Monday’s five for fighting

I was away over the weekend, with spotty cell service or none at all. You can imagine my surprise when, upon returning to civilization, I discovered that Major League Baseball just kept on playing games. If only someone had told me.

Today’s five links you shouldn’t miss if you did…

– Look, the practical impacts of shortening the schedule from 162 games to 154 have been vastly overstated. It would cost Major League Baseball some (but not a lot of) money, and it would mean fewer — but not many fewer — overuse injuries. To make any real, noticeable differences, you’d probably have to get serious and shave a few weeks from the schedule, or add 22 off-days rather than eight. But this is baseball, where even the most modest of changes is hailed as revolutionary if not world-shaking. Anyway, last week’s Jayson Stark (here) and Jerry Crasnick (here) wrote a couple of good stories about this.

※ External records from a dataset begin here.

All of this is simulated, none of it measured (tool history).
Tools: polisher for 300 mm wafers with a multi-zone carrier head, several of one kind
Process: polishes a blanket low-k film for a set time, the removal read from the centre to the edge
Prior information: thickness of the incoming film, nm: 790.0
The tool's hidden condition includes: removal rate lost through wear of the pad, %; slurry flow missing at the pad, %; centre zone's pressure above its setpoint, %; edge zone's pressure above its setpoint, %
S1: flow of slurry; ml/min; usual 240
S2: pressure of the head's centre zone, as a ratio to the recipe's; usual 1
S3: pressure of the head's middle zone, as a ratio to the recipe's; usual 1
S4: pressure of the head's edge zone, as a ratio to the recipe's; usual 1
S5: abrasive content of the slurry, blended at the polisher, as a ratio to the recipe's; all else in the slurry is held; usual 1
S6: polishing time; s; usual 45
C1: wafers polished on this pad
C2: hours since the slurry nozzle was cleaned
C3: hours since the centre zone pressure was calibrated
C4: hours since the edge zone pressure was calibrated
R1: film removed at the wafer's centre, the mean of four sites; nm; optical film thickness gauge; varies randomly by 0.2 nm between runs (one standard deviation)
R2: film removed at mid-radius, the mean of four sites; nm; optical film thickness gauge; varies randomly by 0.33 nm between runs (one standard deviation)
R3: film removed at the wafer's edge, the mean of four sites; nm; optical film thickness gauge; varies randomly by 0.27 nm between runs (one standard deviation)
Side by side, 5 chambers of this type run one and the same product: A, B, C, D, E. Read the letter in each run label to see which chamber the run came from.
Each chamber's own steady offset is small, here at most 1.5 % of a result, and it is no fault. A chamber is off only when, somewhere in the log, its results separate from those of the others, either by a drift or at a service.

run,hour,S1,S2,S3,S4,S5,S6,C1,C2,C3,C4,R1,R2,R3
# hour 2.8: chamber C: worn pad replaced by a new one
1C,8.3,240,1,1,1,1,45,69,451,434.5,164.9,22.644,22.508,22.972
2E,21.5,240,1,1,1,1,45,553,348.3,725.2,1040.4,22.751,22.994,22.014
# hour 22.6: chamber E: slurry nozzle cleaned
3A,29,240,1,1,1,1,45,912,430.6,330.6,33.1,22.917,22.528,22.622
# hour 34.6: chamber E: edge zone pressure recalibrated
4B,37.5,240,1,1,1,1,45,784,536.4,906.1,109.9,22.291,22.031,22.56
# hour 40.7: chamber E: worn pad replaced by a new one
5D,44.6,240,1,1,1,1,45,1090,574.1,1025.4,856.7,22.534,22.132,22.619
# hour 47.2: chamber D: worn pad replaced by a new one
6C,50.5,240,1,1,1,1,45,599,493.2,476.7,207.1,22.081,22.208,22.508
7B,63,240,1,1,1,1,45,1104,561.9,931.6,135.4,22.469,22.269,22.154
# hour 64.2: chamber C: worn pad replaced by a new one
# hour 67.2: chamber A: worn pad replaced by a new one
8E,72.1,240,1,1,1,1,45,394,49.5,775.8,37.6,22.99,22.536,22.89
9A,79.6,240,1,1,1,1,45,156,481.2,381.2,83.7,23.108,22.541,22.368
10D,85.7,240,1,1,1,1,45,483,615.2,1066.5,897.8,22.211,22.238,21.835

– Believe it or not, projections suggest that Matt Duffy will not be a measurably better player than Casey McGehee over the rest of this season. Even though Duffy’s a better fielder and a much better baserunner. McGehee’s been terrible this season, though, while Duffy’s been pretty good. So it’s hardly surprising that the Giants have designated McGehee — who just six years took a veteran player’s job in Milwaukee — and handed third base to Duffy. Upon getting the news, as CSNBayArea’s Alex Pavlovic writes, McGee responded with great class.

– My only beef with Major League Baseball and Memorial Day? Memorial Day shouldn’t be a marketing tool. Plain and simple. And while there are certainly people associated with Major League Baseball who have pure hearts — yes, even this sort of facile, simplistic, ahistorical sentiment — comes from a good place, I’m sure — Major League Baseball the multi-billion-dollar business enterprise sees Memorial Day and (frankly) the fallen servicemembers its supposed to commeorate as a marketing tool. Plain and simple. Anyway, I tire of beating this drum every year. So I’ll leave the heavy lifting to Craig Calcaterra, who seems to have more energy this morning than I.

– Hey look! Clay Buchholz’s ERA is terrible again, just like last year! But as BP Boston’s Matt Collins points out, Buchholz has made some real changes in his repertoire this season and it’s paying off everywhere except in his ERA. 

– Finally, from October Hero to Oblivion (for now, at least) in one easy step. Travis Ishikawa: just the latest casualty of the million-man bullpen.